The decision by Mayor Catherine Pugh put a swift end to more than a year of indecision on what to do with four statues of Confederate heroes that stood in the city. But following the deadly attack by a white supremacist protestor at a rally in Charlottesville, Virginia on Saturday, the Baltimore City Council made the unanimous decision to remove the icons, The Baltimore Sun reported.

The city had been studying the issue since 2015, when the mass shooting by a white supremacist at a black church in Charleston, South Carolina stirred up debate over the appropriateness of displaying Confederate icons.

Small crowds gathered at the sites of the Confederate statues as they were unceremoniously ripped from their pedestals and loaded onto a flatbed truck early Wednesday morning, The New York Times reported.

Statues of Robert E. Lee and Thomas “Stonewall” Jackson came down around 3:30 a.m., followed by a monument of Roger B. Taney, the Supreme Court chief justice and Maryland native who wrote the 1857 landmark Dred Scott decision, which ruled even free blacks had no claim to citizenship.

Though technically not a Confederate, Taney became a Confederate hero as supporters of slavery widely celebrated the decision.

The fourth statue, the Confederate Women’s Monument, was also torn from its pedestal.

The mood as the statues came down was “powerful,” according to Baynard Woods, Baltimore City Paper editor, who documented the removals on Twitter.

As police cars escorted the statues out of town just before sunrise, resident celebrated atop the defaced pedestals that just hours before held symbols of America’s dark and racist past. Someone had spray-painted “Black Lives Matter” across the side.

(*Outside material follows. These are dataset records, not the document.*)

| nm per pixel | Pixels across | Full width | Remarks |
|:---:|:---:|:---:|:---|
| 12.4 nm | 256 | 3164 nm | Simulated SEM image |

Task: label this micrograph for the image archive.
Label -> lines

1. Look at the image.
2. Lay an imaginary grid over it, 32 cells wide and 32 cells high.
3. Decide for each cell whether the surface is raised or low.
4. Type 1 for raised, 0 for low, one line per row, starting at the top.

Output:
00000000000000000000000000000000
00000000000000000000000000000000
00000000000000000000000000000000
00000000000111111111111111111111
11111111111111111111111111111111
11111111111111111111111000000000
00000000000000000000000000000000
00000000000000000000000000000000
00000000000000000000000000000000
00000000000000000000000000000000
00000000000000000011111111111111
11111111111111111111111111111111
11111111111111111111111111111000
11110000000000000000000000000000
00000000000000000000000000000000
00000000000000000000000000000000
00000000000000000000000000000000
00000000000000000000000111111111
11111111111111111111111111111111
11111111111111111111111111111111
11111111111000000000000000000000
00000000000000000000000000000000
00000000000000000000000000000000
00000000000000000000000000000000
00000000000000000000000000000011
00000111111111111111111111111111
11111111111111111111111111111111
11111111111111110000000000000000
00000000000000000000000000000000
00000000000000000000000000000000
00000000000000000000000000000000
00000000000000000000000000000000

The scene was very different from the one this past weekend when a group of alt-right activists and white supremacists protested the removal of a Lee statue in Charlottesville. Over the course of the two-day protest, dozens were injured and a 32-year-old counterprotester was killed when one of the “Unite the Right” ralliers slammed his car into a crowd. Two state troopers monitoring the event were also killed when their helicopter crashed.